I’m a huge Disney fan. I try to visit a Disney park once a year, or at least every other year, with the goal of riding all the rides at least once. However, with the popularity of attending these parks comes long ride lines that may last between a few minutes to a few hours. With my experience over the years, I’ve been able to come up with some of my own techniques to try to maximize my time. However, I’ve always wondered, is there a science to this?

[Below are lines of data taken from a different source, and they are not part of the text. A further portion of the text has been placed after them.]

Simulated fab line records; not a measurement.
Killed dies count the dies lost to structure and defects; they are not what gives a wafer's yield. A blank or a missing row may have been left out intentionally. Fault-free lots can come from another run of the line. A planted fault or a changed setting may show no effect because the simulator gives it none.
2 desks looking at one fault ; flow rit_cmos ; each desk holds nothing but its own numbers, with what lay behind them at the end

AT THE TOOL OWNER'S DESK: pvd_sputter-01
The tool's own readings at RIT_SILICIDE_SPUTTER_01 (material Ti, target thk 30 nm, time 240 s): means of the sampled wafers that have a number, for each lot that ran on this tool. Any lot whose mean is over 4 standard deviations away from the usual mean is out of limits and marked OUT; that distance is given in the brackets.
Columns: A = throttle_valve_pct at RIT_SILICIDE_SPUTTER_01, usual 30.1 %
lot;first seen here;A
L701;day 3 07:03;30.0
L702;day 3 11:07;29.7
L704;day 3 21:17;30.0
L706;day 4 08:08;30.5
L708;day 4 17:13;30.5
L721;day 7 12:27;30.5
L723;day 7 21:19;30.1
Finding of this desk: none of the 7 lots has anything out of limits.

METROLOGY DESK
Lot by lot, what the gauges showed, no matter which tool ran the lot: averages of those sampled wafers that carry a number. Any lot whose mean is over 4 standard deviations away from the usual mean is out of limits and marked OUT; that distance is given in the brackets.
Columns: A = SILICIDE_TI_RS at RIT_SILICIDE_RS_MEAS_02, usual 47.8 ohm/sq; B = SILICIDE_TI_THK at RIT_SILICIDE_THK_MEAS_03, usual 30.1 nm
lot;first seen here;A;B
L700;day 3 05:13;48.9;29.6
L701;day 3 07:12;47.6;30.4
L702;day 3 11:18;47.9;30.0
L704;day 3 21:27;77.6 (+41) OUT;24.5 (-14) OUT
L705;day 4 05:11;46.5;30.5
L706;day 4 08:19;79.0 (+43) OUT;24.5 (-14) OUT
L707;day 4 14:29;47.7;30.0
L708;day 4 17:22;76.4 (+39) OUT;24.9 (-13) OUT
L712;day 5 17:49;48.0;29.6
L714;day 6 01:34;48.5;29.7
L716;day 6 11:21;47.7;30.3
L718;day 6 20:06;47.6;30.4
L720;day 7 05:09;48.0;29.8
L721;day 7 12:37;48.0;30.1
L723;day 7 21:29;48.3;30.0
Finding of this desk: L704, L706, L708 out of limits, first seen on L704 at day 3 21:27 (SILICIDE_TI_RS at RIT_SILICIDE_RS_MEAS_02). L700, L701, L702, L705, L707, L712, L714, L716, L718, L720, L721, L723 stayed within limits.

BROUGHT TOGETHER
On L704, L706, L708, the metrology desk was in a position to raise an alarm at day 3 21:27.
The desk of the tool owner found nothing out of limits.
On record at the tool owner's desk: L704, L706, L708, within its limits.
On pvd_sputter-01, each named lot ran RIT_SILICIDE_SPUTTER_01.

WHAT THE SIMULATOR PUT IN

Since I was interested on how weather affects wait times, I web scraped hourly data from Weather Underground, using both Selenium and Beautiful Soup. I wanted to focus the analysis on the busy summer vacation months, so I chose to scrape data from May 1, 2018 to August 31, 2018. The pickling technique came in handy here, as sometimes there were unexpected errors that would occur as I scraped through each time period. Instead of having to run the entire period repeatedly, I ran the web scraper for half a month a time, pickled each period, and combined them all at the end. The resulting data had to be cleaned up a bit, requiring me to strip unwanted characters, renaming the columns, and converting the data types.
Touring Plans provides wait time data for 14 rides across the 4 parks in Walt Disney World, along with related metadata pertaining to each particular day (these all came in separate files). For each ride, they provide the posted wait time every few minutes that the park is open. In addition, a Touring Plans employee actually has a job to wait in rides and record the actual wait times. I decided to combine these together into one Wait Time column. I also focused on only one ride for this project – Splash Mountain in Magic Kingdom. Since my weather data only included May-August, I limited this data to the same dates.
Once all the data was retrieved, I merged them all into one dataframe. I merged the weather data into the Touring Plans Wait Time data on a new column called “Date and Hour,” which combined both the date and the hour of the day. I also merged the daily metadata based on the date column. Through exploratory data analysis, I also removed any outliers from the data, leaving with me with ~18K observations.
Multivariate Linear Regression
The multivariate linear regression model formula is:
Here, 𝑦̂, is the predicted Wait Time, the x’s are the features or columns in the data, 𝛽0 is the intercept, and 𝛽1, 𝛽2, etc. are the coefficients of each feature.
Using Ordinary Least Squares Regression, and the train/test split method (80% train, 20% test), I first focused on only using the weather features in my model: Temperature, Dew Point, Humidity, Wind Speed, Wind Gust, Pressure, and Precipitation. This resulted in an R2 of 0.23 on my train set, and an R2 of 0.20 on my test set, meaning the weather features alone explain 20% of the variance in wait times at Splash Mountain. My mean squared error (MSE) was 709.8 and my root mean square error (RMSE) was 26.6 minutes.
I then proceeded to add in my time features of Month, Day of the Week, and Hour of the Day. Since these were categorical features, I had to add them in as dummy variables. This resulted in an R2 of 0.60, three times the R2 of my first model. My MSE was halved to 354.0, and my RMSE was reduced to 18.8 minutes.
In my final model, I added the Ticket Season feature, which indicates if the One-Day ticket season is Peak, Regular, or Value. I also removed the Temperature and Pressure features from the model, since they both had a p-value of less than 0.05. This further increased my R2 to 0.64, with my final MSE being 319.7 and my RMSE at 17.9 minutes. In addition, my residuals were normally distributed supporting my decision to use linear regression.
After examining the results, my regression model suggests the following guidelines for this time period for Splash Mountain:
|Feature||Lower Wait Times||Higher Wait Times|
|Month (during this period)||May||June|
|Day of the Week||Sundays||Wednesdays|
|Hour||Before 10AM, After 8PM||12PM-5PM|
|Weather||More humid, rain||Windy conditions|
Future work to improve the model may include incorporating:
- Disney events – several events occur throughout the day, such as parades, fireworks, and other shows. Since many park visitors are watching these shows during these times, this reduces the number of people that are riding rides.
- New rides/attractions – Many rides and new lands have been opening at the Disney parks.
- Other rides and locations – Since this model was only based on Splash Mountain, I’d like to do the same for the other rides, as well as Disney World vs Disneyland, since each location brings different types of visitors.
- Full year/multiple years – I’d extend the time period to a full year to get the full annual picture.